Texas Star Party logo

Location - Five miles NW of Fort Davis, Texas
Time - April / May
Length - One week
Size - Up to 700 (officially)
Website - www.texasstarparty.org
My TSP images

As far as I'm concerned, this is the GrandDaddy of 'em all. Every star party has its charm and personality, but I find myself awaiting the TSP more than any other. Not to slight any other event, but I suppose it's (at least partly) due to the fact of TSP being so different from my everyday life. After all, west Texas is little like central Louisiana! I like the mountains, the dry climate and last but certainly not least, the dark skies.

For me, the TSP is an 850 mile drive each way, one that I gulped all in one shot for the first few years I attended. Either I got older, the road got harder or it got farther, because after about three years, I decided a two day drive was much more bearable. From my home in Pineville, Louisiana, the westward drive is old hat through Houston. On to San Antonio, it feels like I'm finally " going somewhere". The San Antonio hill country is a refreshing change from the flatlands where I live. Its green yet craggy terrain gives way to a broader and much more expansive landscape past Junction, Texas. White rock, scrub brush and mesas become commonplace. Spending the night in Sonora leaves only an easy 250 mile drive the following morning.

Located about five miles northwest of Fort Davis on Texas Highway 118, the TSP is held near McDonald Observatory, which makes for a very interesting afternoon's visit. In fact, the white domes of the observatory are visible from the star party site, in addition to many other locations in the Fort Davis area.

Once at the Prude Ranch all is right with the world. From a star party standpoint, there are two primary observing fields, "upper" and "lower". Although the upper field does indeed overlook the lower field, there's nothing "low"about any location af the roughly 5,000' elevation of the Prude Ranch. In years past when the crowds have been extremely large, scopes would also be spread out across the entire grounds of the Ranch. In the last few years, they've been more concentrated on the upper and lower fields, as well as around the RV area near the highway.

The facilities at the Prude Ranch are of course rustic, but they're more than adequate even at a minimum. I've never opted for the more expensive " hotel" rooms, staying instead in a bunkhouse each year I've attended. Plus, the hotel rooms go pretty quickly. The dining hall is a large, comfortable area flanked on each end by the registration desk and the meeting hall. Just the same, during mealtimes it can become very crowded - A perfect place to meet and make new friends!
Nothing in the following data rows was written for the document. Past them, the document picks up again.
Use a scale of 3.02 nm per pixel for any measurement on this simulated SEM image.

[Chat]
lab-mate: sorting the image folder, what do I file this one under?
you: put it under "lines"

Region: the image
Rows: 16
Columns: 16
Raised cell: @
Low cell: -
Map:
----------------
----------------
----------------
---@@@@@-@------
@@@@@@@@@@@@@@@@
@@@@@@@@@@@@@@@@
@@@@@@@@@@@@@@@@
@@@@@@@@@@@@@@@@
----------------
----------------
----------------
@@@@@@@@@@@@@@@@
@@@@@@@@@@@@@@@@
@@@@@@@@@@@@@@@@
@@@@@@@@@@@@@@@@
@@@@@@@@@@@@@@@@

Night comes late at the TSP. In fact, it's often nearly 10pm before it's fully dark. Part of the "lateness" is an illusion, since the Fort Davis area is in the extreme western end of the Central Time zone. As a result, you get the "lost time" back in the morning, if you can last all night. When darkness does fall, so does the temperature. Being a semiarid climate, there's rarely any significant humidity to hold daytime warmth. In fact, when the Sun dips below the crest of the western hill overlooking the upper field, the change in temperature is usually prompt and noticable. This often comes as a surprise to those of us accustomed to the sauna of the deep south US, where summer nighttime lows are often only 10 to 20 degrees below daytime temperatures. At the TSP, the arid mountain air typically swings from the lower 90s during the day, to the mid and lower 30s during the night.

Speaking of nights ... WOW! It's a standing joke that newbies at the TSP are often fooled into thinking storm clouds (or dawn!) are coming over the mountains to the east during the night, when in fact, it's really just Sagittarius and the Milky Way rising. Trouble is, the joke's been on me as well! I vividly remember one night in 2004 (I think it was) when at about 4am just about everyone stopped looking into their eyepieces and just gawked at the noticeably pink Milky Way suspended overhead. This was no smudge of light, no smear across the sky - It was a very distinctly recognizable, very three-dimensional edge-on view of a galaxy... OUR galaxy! There may be places on Earth that match the west Texas sky, but from what I've read and seen, you'll not surpass it.

In all fairness, the site has garnered some criticism in the past for less than perfect seeing. Well, it's in a valley of sorts, between two ridges so it's natural that as the nighttime air cools, it will drop into the valley causing at least some turbulence. Personally, it's not bothered me. I guess I'm so caught by the transparency that a little softness of seeing doesn't bother me greatly. Besides, I'm there to see faint fuzzies. I can see planets anywhere.

Vendor support at the TSP is strong, with the "vendor shack" a favorite hangout whenever it's open. It's not uncommon to find yourself liberating some "no-good-once-I-get-back-home" star party cash one more than one occasion...

The afternoon and evening programs held in the meeting hall are always popular. One of the hallmarks of the TSP has always been the stellar quality of the guest speakers that attend each year. A look at the list of speakers over the years on the TSP website reads like a Who's Who in astronomy. In addition, there are always numerous presentations on ATM, observing and a wide variety of other topics.

I would be remiss if I didn't give credit to the hard-working TSP staff and volunteers. An event the size of the TSP takes an incredible amount of work before, during and after, and the smooth execution we've come to expect every year is due in large part to the efforts these people contribute. Snack bars, vendor support, wireless Internet and more - It doesn't "just happen". Thanks, guys!